Skip to main content

Command Palette

Search for a command to run...

Cache Strategies in Distributed Systems

Updated
6 min read
  1. The Real Problem: When Many Cache Keys Expire at the Same Time

Imagine you are caching the Cricket Score data for 5 minutes, 1 million users are watching the score at same time, TTL = 300 seconds for all the Keys.
At 300th second, all the cache entries expires simlutaneously at the same time.
All the 1 milliion user requests, hit the Cache MISS, all these requests suddenly hit the Database, which instantly increases the DB Load.

This is how the system crashes during the Traffic Spike.

This problem becomes visible during:

  • IPL streaming surges

  • Netflix new season release

  • E-commerce flash sales

  • Ticket booking launches

The root issue?
Basic TTL caching is not enough in distributed systems.

  1. Why Basic TTL Caching is not enough?

If cache HIT -> Fast Reponse, cache MISS -> Fetches from DB and updates the cache.
This works fine in normal Traffic.

But in Distributed Systems:

  • Multiple servers

  • Shared cache

  • Massive traffic

  • Identical TTL values

When TTL expires simultaneously → synchronized burst → database overload.

This leads to:

  • CPU spikes

  • Connection pool exhaustion

  • Increased latency

  • Cascading failures

  1. Understanding the Core Issue

At time T:

  • All Cache keys will expire simultaneously.

  • All requests will hit Cache MISS.

  • DB loads increases suddenly.

This is a kind of Thundering Herd Problem.

Now Let's Solve this Issue:

Each Solution exists to solve the same problem.

  • Prevent synchronized recomputation and reduce traffic spikes.
  1. TTL Jitter (Randomized Expiration)

Problem: All Cache Keys expire at the same time.

Solution: Add a Randomness to the Cache TTL Expiry so Synchronized expiration doesn't takes place.

Instead of : TTL = 300 seconds for all Cache Keys.
Use: TTL = 300 ± random(0–30) seconds.

💡
Now keys expire gradually, not together.

Why it works?
It spreads recomputation across time, reducing synchronized load.

  1. Probability-Based Early Expiration (Probabilistic Early Re-computation)

When we have a large numbers of Cache Keys, so instead of waiting for the exact TTL Expiry, Some requests refresh the cache early, based on probability.
Fundamentally, the idea is to distribute the expiration times to reduce the likely hood of a cache stampede.

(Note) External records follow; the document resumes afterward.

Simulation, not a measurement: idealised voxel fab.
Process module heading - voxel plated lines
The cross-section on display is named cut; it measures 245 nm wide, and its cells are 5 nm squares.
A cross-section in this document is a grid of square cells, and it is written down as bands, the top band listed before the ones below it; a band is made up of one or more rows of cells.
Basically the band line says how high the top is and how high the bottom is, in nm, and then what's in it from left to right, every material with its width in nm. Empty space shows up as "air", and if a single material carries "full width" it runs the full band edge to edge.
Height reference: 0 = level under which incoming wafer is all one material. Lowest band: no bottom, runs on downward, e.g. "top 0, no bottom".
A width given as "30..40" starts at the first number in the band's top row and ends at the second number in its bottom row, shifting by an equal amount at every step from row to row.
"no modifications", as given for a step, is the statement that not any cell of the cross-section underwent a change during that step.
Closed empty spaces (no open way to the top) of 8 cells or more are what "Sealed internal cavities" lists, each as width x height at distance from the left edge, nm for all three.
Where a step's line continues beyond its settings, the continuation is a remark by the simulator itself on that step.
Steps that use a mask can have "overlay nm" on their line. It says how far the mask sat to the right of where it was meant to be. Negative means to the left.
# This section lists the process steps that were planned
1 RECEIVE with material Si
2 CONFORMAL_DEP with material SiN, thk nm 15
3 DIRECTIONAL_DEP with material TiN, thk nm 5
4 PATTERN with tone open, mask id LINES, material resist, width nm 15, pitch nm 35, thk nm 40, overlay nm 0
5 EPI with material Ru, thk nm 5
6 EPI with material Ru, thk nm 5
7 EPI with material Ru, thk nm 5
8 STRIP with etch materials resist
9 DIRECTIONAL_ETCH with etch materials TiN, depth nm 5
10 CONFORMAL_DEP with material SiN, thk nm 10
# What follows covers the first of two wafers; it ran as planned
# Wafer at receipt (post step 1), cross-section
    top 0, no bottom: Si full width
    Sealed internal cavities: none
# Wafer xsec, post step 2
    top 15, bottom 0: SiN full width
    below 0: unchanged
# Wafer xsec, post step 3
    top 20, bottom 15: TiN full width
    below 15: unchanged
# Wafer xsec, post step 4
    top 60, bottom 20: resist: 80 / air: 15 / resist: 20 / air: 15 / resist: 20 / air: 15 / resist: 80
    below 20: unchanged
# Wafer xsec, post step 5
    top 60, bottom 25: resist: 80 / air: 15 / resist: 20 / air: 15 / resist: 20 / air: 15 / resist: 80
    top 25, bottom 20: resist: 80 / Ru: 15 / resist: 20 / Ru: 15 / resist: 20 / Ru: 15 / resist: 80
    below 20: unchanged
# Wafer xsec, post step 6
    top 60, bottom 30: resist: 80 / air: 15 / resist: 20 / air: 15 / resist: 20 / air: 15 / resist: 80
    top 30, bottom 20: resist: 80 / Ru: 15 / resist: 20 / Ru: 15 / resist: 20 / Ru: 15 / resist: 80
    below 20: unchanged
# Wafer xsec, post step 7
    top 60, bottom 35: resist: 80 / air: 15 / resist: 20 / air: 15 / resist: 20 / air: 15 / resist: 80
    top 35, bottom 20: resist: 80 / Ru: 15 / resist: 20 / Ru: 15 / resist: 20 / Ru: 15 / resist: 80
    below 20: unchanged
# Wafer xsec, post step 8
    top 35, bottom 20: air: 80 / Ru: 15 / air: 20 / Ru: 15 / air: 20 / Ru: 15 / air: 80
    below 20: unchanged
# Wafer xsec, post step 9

With every requests we calculate a probability for the expiration of Cache entries, Probability function is calculated in such a way that as the Cache Expiration approaches it's probability value increases.
As cache gets closer to expiry:

  • Chance of refresh increases

  • Only some requests recompute

  • Not everyone waits until the last second

Think of it like:

If TTL is near zero, maybe 10% of requests refresh early.

This prevents the “all expire at once” effect.

The diagram shows:

  1. Normal cache hit flow

  2. When expiration approaches → probabilistic check

  3. If passed → refresh early

  4. If failed → serve stale

  5. Eventually full expiration happens safely

So Finally:

Probabilistic early expiration spreads recomputation over time, preventing synchronized bursts that cause cache stampede.

  1. Mutex / Cache Locking

The Problem
When cache expires: 1000 requests try to rebuild cache at once.
The Solution
Allow only one request to rebuild. All others wait.

How It Works

  1. Request checks cache → miss

  2. Tries to acquire lock

  3. If lock acquired:

    • Fetch from DB

    • Update cache

    • Release lock

  4. Other requests:

    • Wait

    • Or serve stale data

This prevents duplicate recomputation.

  1. Stale-While-Revalidate (SWR)

This strategy improves availability.

Instead of blocking users in case of Cache Expiry:

  • Serve stale data

  • Recompute in background

This is how CDNs behave.

Real Life Example:
When a new episode just drops on Netflix: User can might briefly see some old metadata, till the time Backend Refreshes the data.

Users get:

  • Fast response

  • High availability

  • Minimal overload

Tradeoff
You sacrifice perfect freshness for stability.

  1. Cache Warming / Pre-Warming

This is a proactive mechanism, instead of waiting of traffic spike to occur, we populate the Cache entries before users arrive.

Before:

  • IPL final stream starts

  • E-commerce flash sale begins

  • Product launch at 12 PM

At 11:55 AM:

Preload popular keys into cache.

Why it works?
Users never sees old Cache and Database load remains stable.

  1. Tradeoffs: Freshness, Latency and Availability

Strategy Freshness Latency Stability
Basic TTL Medium Low Low
TTL Jitter Medium Low Medium
Probabilistic High Low High
Mutex High Medium High
SWR Medium Very Low Very High
Cache Warming High Very Low High

There is no perfect solution.

Every system balances

  • How fresh data must be

  • How much latency is acceptable

  • How much inconsistency you can tolerate.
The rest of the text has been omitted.